Random String Coventry: Mechanical techno demo, workshop & performance
Random String: Ludic Rooms’ biennial festival of arts, play and technology returns to venues across Coventry. Performances, exhibitions and workshops in unexpected places with music, dance, visual arts and making for all the family to enjoy and explore together.
I’ll present a demonstration at the symposium, a workshop and a live set over the weekend. Details on each below, or more from the festival website here.
Friday 16th, daytime: Mechanical Techno demo at symposium
Warwick Arts Centre
What does ‘live’ mean in the age of real-time technologies?
A playdate for artists and cultural organisations interested in playing and making work with technology. Space for inspiration, discussion and sharing. The Random String Symposium is a one-day event for artists and arts professionals, exploring the use of interactive & networked technologies in the creative process.
Hear from practitioners from across the UK and overseas, join frank conversations about the practicalities of using technology in your work and explore a showcase of interdisciplinary work.
Saturday 17th, daytime: Mechanical Techno workshop
The Herbert Art Gallery & Museum,Coventry
Following a demonstration of the workings of the mechanical techno setup, participants will make three different types of modified record, each making rhythmical sounds in a different way. Live samples from second-hand vinyl; patterned disks that optically trigger a bass-synth; and pegged-out records for sequenced drum beats.
Finally, each set of three disks will be combined in the tower to create a playable machine-composition.
Participants take away a digital recording of their track and keep any records they’ve made (or ruined).
Saturday 17th, evening: Mechanical Techno live / Swoomptheeng
The Tin Music & Arts, Coventry
In Mechanical Techno, several looping records spin on the same axle, layering up locked groove records, audio triggers to analogue synths, mechanically played percussion and mechanically triggered drum machines.

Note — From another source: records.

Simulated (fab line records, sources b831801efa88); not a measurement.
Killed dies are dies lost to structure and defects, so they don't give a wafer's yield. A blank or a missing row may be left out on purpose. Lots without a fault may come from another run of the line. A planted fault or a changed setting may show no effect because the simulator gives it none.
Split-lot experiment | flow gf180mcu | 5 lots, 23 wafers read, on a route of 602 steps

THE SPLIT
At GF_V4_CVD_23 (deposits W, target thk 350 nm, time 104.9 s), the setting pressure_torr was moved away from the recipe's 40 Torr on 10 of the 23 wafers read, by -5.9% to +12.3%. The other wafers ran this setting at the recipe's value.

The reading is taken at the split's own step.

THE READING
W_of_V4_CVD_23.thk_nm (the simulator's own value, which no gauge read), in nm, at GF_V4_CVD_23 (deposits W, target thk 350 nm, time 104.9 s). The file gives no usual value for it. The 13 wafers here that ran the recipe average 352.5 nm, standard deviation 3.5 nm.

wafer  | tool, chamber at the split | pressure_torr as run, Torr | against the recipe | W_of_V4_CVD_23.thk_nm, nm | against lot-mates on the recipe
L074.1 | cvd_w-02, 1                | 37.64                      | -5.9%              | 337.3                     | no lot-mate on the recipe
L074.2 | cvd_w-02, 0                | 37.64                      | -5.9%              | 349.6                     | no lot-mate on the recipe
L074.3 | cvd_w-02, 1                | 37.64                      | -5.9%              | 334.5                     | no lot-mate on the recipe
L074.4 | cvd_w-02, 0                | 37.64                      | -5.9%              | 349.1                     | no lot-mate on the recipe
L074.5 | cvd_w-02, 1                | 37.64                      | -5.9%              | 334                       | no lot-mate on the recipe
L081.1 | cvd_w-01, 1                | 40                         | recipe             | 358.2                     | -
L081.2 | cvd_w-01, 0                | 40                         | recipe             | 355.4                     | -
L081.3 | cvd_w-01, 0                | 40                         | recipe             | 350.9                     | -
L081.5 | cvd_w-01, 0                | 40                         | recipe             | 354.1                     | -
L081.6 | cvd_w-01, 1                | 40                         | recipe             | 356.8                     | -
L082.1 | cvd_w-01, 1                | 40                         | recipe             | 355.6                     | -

If the trend in recent dance music has been to artfully engineer a certain wonkiness into an otherwise strict digital framework, Dunning has found the appeal of the precise reverse: struggling to maintain grid-like rigidity in a system inherently antagonistic to it. – Wire Magazine, August 2015
Swoomptheeng are a Birmingham-based art collective providing “Rave Craft, Zombie Bass and Ritualised Punk Technology”.
Performing in brightly-coloured masks, this band of culture-mashing, mischievous, woodcrafting oddballs return to Random String and will perform their music live using homemade electrical controllers.
If you ever wondered what would happen if youth culture was reinterpreted by people that lived in a swamp with only YouTube for reference, it might look like this.